The UK Supreme Court Takes a Dim View of Procedural Review

The UK Supreme Court released a very important decision last week: R. (HS2 Action Alliance) v. Secretary of State for Transport, [2014] UKSC 3. David Hart Q.C. has an excellent overview here, while Mark Elliott and Adam Tomkins have commented incisively. The importance of the decision lies in the intersection of domestic constitutional principles and the edicts of European Union law. I will outline this intersection and then note a tension between courts’ reluctance to scrutinize the quality of the legislative process and the increasing importance of evidence to judicial review of official action.

Various interest groups oppose the British government’s proposal to create a high-speed rail link between London and the north, a proposal outlined in a “command paper“. The rail link is a major development which will cost many billions of pounds.

Several issues of European Union law arose in the HS2 case. They related to the need for environmental impact assessment and consultation. The two most interesting issues were whether the command paper should have been subject to two different types of environmental impact assessment (under the SEA and EIA directives).

They were interesting because of the way the government has gone about the project. Rather than going down a conventional route of seeking planning permission through the usual channels the government has chosen a more efficacious way of reaching its objectives. The command paper will be followed by a “hybrid bill” procedure in Parliament which will give the necessary authority to proceed with the development (see para. 57 for an explanation). European Union law does not map neatly onto this route. It is premised on national legislatures setting general guidelines that are then implemented by regulatory bodies subject to the assessment and consultation requirements. The inherent tension between the European Union law framework and the “hybrid bill” procedure explains why the environmental and impact assessment issues were so interesting.

The first issue turned on whether the command paper “set the framework for future development”. Although the command paper set out the government’s plans in great detail, the Court concluded that it “did not in any way constrain the decision-making process” of Parliament; it would “set the framework” for future debate and “influence” Parliament’s final word, but this was not enough to trigger the requirement of an environmental assessment (at para. 37). One could accuse the Court of being formalistic on this point but it is true that no command paper, no matter how detailed, can ultimately constrain the mighty Westminster Parliament.

The second issue turned on the scope of the exemption from the EIA:

This Directive shall not apply to projects the details of which are adopted by a specific act of national legislation, since the objectives of this Directive, including that of supplying information, are achieved through the legislative process.

But the European courts have suggested that the mere fact that a project is adopted by legislation does not automatically trigger the exemption. A judicious judicial eye must also be cast over the substance of the legislative process to  determine whether the “objectives” of the EIA were achieved.

Opponents of the government argued that the hybrid bill procedure would not satisfy the objectives. On a careful reading of the relevant case-law, however, the Court rejected this suggestion. The hybrid bill process would be substantive and put appropriate information before Members of Parliament, thereby triggering the exemption (at paras. 98-99).

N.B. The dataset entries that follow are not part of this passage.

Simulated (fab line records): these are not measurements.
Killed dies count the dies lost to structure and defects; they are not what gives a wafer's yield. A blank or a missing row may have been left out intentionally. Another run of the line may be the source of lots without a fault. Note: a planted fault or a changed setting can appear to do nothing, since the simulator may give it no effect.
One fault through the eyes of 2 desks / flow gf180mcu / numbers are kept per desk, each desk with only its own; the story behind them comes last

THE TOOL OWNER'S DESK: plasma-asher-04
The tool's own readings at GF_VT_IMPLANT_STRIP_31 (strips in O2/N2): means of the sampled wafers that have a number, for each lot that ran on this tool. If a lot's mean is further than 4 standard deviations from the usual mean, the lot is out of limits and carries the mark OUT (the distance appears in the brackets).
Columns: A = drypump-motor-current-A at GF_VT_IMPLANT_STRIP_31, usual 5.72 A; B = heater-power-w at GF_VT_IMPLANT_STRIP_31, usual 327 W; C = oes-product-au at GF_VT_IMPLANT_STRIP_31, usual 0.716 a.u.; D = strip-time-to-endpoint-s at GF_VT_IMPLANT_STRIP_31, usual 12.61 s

More interestingly, the Court was most uncomfortable at the prospect of having to review the quality of Parliamentary debate in order to ascertain whether the legislative process complied with the EIA:

  1. I observe in the first place that there is nothing either in the text of article 1(4) of the EIA Directive, or in the exegesis of that text by the Court of Justice, to suggest that national courts are required not only to confirm that there has been a substantive legislative process and that the appropriate information was made available to the members of the legislature, but must in addition review the adequacy of the legislature’s consideration of that information, for example by assessing the quality of the debate and examining the extent to which members participated in it. These are not matters which are apt for judicial supervision. Nor is there anything to suggest the inevitable corollary: that national courts should strike down legislation if they conclude that the legislature’s consideration of the information was inadequate.
  1. There is a further difficulty with the contention that EU law requires the internal proceedings of national legislatures to be subject to judicial oversight of this nature. The separation of powers is a fundamental aspect of most if not all of the constitutions of the member states. The precise form in which the separation of powers finds expression in their constitutions varies; but the appellants’ contentions might pose a difficulty in any member state in which it would be considered inappropriate for the courts to supervise the internal proceedings of the national legislature, at least in the absence of the breach of a constitutional guarantee.

The issue is of general interest because of the relevance of a healthy legislature to judicial review. A legislature that fails to deliberate appropriately may well find its enactments struck down. One that does a better job may be entitled to deference.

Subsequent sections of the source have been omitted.